“Gulf of America” opens with a cluster of five people dressed in nondescript street clothes—cargo pants, t-shirts, thick-soled shoes—stepping in a quick-quick-slow salsa rhythm. Eventually, two duos pair off and Kyle Sangil performs a liquidy solo. Liony Garcia rather dramatically divides the group by knifing his body through centerstage. It’s in this separated formation that the group first encounters soldiers in combat fatigues, their faces covered with balaclava masks. The five take a step closer together, visibly concerned; shadows cast on the rear scrim multiply ominously as the commandos advance to encircle them. The partnering here is violent: a soldier throws a woman to the ground, she punches him back. I can hear people cry out with effort, or in pain. It’s a chaotic scene, genuinely disturbing, and goes on longer than I’d like. I notice the floor is vibrating under my seat with a loud thrumming bass. A flashing video projection by Lianne Arnold heightens the disorientation.
“Gulf” goes on record as a powerful statement in dangerous times, but that doesn’t make it easy to watch. Given the recent murders in Minneapolis, this fight scene, impressive as it is, feels too on-the-nose. I guess that’s the point. I do love that Christian’s music invites the spectre of TS Eliot’s “Wasteland.” Like many, I know the famous poem mostly by its opening line, “April is the cruelest month.” It was written following WWI and, reading it now, after the show, there is much that resonates with Comfort’s theme. Christian treats the lyrical language as an atmospheric element of her haunting score.

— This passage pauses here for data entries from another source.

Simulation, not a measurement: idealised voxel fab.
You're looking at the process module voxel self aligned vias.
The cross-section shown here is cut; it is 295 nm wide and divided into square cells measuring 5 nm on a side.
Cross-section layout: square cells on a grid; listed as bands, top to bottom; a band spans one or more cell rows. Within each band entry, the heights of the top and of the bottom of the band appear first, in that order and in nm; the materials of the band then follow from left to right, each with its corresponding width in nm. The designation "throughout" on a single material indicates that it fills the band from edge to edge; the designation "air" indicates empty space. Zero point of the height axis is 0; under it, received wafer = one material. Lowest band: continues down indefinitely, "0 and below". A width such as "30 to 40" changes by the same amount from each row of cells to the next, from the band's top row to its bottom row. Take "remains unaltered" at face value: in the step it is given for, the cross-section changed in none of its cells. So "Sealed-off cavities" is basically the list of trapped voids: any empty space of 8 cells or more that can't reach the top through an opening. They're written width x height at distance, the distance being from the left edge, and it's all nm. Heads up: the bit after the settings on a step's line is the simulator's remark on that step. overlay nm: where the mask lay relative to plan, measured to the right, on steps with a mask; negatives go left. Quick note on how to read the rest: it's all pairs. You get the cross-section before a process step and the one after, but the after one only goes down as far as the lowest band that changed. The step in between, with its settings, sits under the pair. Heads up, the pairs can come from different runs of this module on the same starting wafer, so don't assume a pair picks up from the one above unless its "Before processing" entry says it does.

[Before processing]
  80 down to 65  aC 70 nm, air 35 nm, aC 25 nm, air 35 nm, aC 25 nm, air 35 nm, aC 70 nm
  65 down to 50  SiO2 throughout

The fight comes to a draw with a long moment of stillness, all the characters still standing. No one dies in this instance. The five original dancers each face off one to one with a soldier, the pairs close enough to stare into each other’s eyes. One reaches out and removes a soldier’s mask, as if saying, “I see you; I am seen.” The rumbling bass starts up again, the unmasked man turns and walks away as the scene fades to silhouette.